The other day I had the opportunity to speak to Maggie Oliver and other Greater Manchester police officers as part of the all-party parliamentary group for whistleblowing, chaired by my hon. Friend the Member for Cheadle (Mary Robinson). Maggie Oliver rightly pointed out, when I talked about historical child abuse, that these crimes are actually still ongoing and are very often unseen, and that is why this new strategy is so important.

Rightly, the first objective of the strategy is to tackle the abuse and bring offenders to justice. I cannot stress enough how important that is. Justice has to be seen to be done. The people who commit these wicked acts and rob young people of their childhoods should be removed from decent society—including those who would seek to abuse the courts and try to frustrate deportation orders and other sanctions used to protect the victims.

As well as robust intelligence sharing and wider improvements to the criminal justice system such as an additional 20,000 police officers, 10,000 prison places and an extra £85 million for the Crown Prosecution Service, we need to send a clear signal that the law is there to protect the innocent and punish the guilty. I welcome the national vulnerability action plan and place-based strategies that respond to threats within communities, such as child sexual exploitation, by making use of a range of data and local stakeholders. Powerlessness has been the sad thread running through all our work on this. Any measure that gives a voice to those communities and individuals dealing with this on a day-to-day basis has to be welcome.

I also put on the record my support for the Home Office’s commitment to educate children and young people about healthy relationships in the digital world, through the roll-out of the relationship, sex and health education and media literacy strategy, along with targeted support that protects children and young people from offenders seeking to exploit their vulnerabilities.
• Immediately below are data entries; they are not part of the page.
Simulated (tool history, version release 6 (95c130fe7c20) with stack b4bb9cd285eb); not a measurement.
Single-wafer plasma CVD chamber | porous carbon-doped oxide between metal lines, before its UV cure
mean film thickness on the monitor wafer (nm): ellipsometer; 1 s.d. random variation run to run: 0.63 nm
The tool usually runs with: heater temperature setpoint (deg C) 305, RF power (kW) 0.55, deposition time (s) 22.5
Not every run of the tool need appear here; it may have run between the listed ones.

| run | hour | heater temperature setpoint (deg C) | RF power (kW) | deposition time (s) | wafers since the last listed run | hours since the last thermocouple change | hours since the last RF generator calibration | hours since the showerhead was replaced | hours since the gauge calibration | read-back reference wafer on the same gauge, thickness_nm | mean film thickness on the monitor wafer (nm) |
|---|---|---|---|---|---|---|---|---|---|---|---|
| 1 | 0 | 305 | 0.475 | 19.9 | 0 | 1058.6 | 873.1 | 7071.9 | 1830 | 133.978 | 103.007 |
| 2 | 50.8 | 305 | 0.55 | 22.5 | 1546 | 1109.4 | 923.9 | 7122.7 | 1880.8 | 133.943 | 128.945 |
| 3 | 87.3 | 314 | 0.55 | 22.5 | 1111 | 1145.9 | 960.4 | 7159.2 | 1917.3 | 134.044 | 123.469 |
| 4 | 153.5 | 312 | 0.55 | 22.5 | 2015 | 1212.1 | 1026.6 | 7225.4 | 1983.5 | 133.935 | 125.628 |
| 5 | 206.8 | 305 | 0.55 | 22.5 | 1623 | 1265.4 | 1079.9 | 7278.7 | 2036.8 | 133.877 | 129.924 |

When I think of the victims in my own constituency whose story was so powerfully portrayed in the drama “Three Girls” and the documentary “The Betrayed Girls”, it is not hard to see how the system that should have shielded them from harm let them down so very badly. It took the courage of a few individuals to stand up for those whose voices the system chose not to hear. But not every victim has a Sara Rowbotham or a Maggie Oliver willing to put their own livelihood and reputation on the line just to see justice done. We must make sure that the system itself is reformed.

In the Westminster Hall debate on Operation Augusta part 1, we heard the ways in which power was shirked and responsibility ignored while those in power worked to protect themselves in the face of unspeakable abuse. Although part 2 of Operation Augusta, focusing on Rochdale, has not yet been released, I fear that we already have a strong sense of what it will tell us.

That one child has been abused physically, emotionally or sexually should be a cause for sorrow and anger in equal measure; that these awful crimes should have been permitted on a near-industrial scale, aided and abetted by the practised disinterest of the authorities, should cause horror and serious reflection. I thank those who have dedicated so much of themselves and their time to tackling this hateful behaviour and I stand with them, fully committed to doing whatever it takes to give justice to those so very badly let down.